In so doing, she offers her own answer to the question of what made survival possible for women in the camps: friendship. The kind that lives in acts, not words, that surrenders a morsel of chocolate to a sick companion, that snatches away tainted water just in time, that drags along the one who fainted on the march. Friendship — how amazing to find it blooming in that world of the camps.

Don't be afraid to read this book. Although it contains harsh and disturbing images, it is not a victim's lament. It is not a sad story. Together, Tania, Eva and Ilse — the budding poet, the premature cynic and the lusty optimist — are the Three Musketeers of Theresienstadt. They find each other after the narrator, Tania, deported to the camp during the invasion, loses first her brother, then both parents. During the selection, her father was sent left to "the wire, the watchtower ... the flames of the chimney." When the mother elects to stay with him — she had been sent right, along with Tania — Tania reflected on their long love but also perceived, bitterly: "Through their lives they left the decisions to God and the authorities ... [now] I hear Mother make her first and final decision: 'I am going to stay with Father. Here.' "

But young Tania and her girlfriends couldn't stop the life force in them if they tried. They exult in the smell of pines, the perfume of bread, a shower that turns out to be ... a shower. They tease and quarrel and make up. They can be mordantly funny. But growing girls need more than a daily slice of bread and a bowl of watery soup. Berger chronicles hunger from its first in-dwelling as "the round light space in the middle of my body" to the near coma of advanced starvation.

It is the irrepressible Ilse who becomes the linchpin, parlaying her frank appetite for men into food for all three girls. Such brief scenes, with titles like "The Blue Pen," "The Loud Sky" and "The Louse," build this novel, the way images build to a poem.

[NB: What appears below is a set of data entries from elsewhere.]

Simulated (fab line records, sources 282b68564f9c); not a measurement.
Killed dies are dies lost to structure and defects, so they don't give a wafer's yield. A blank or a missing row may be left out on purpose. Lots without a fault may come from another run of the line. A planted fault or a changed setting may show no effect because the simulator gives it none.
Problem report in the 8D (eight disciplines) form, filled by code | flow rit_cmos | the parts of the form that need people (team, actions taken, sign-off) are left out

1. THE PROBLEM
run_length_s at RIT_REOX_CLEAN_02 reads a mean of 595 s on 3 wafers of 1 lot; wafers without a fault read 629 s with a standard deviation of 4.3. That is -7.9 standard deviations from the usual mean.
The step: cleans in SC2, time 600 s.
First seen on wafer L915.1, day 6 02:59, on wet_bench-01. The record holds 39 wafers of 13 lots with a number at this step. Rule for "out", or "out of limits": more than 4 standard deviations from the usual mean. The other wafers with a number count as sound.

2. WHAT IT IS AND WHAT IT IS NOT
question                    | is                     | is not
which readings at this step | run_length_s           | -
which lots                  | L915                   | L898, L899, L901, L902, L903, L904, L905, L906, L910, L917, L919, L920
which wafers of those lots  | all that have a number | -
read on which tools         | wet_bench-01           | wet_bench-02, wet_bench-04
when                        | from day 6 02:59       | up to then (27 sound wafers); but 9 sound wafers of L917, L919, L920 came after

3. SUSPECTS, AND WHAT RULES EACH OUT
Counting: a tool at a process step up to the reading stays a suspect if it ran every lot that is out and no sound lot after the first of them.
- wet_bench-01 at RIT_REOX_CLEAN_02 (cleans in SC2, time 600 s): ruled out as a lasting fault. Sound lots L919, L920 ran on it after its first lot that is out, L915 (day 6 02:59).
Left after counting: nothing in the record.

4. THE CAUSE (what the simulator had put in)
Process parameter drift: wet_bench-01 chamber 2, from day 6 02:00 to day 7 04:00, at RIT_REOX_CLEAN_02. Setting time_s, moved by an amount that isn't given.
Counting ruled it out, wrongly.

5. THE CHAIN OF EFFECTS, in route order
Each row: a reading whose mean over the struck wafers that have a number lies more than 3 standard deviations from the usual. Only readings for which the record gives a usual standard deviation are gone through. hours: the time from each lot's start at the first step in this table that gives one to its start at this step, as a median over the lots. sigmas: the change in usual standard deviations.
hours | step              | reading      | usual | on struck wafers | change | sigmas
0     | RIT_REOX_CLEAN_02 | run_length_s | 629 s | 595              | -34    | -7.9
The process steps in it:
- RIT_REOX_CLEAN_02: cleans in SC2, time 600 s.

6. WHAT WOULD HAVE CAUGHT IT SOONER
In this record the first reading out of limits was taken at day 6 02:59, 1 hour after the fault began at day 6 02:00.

Some elements of Tania/Zdena's experience are frustratingly generalized. Although clues are provided, places aren't named: not her native country nor city (Prague), nor the invaders and guards (termed "the green ones"), nor the dreary-scary succession of camps (Berger herself was sent on to Auschwitz, then Bergen-Belsen).

Tania's age also feels vague; at first apparently 12 at most, she marks a 20th birthday less than four years later, near war's end. Early chapters lose impact with lines that strain for effect ("I turn in the bed but the dark does not turn. It is solid and takes the room away.") However, as the three friends' journey into darkness progresses, Tania's language grows pure and strong in the best style of Hemingway — as molded by his Jewish, female mentor, Gertrude Stein.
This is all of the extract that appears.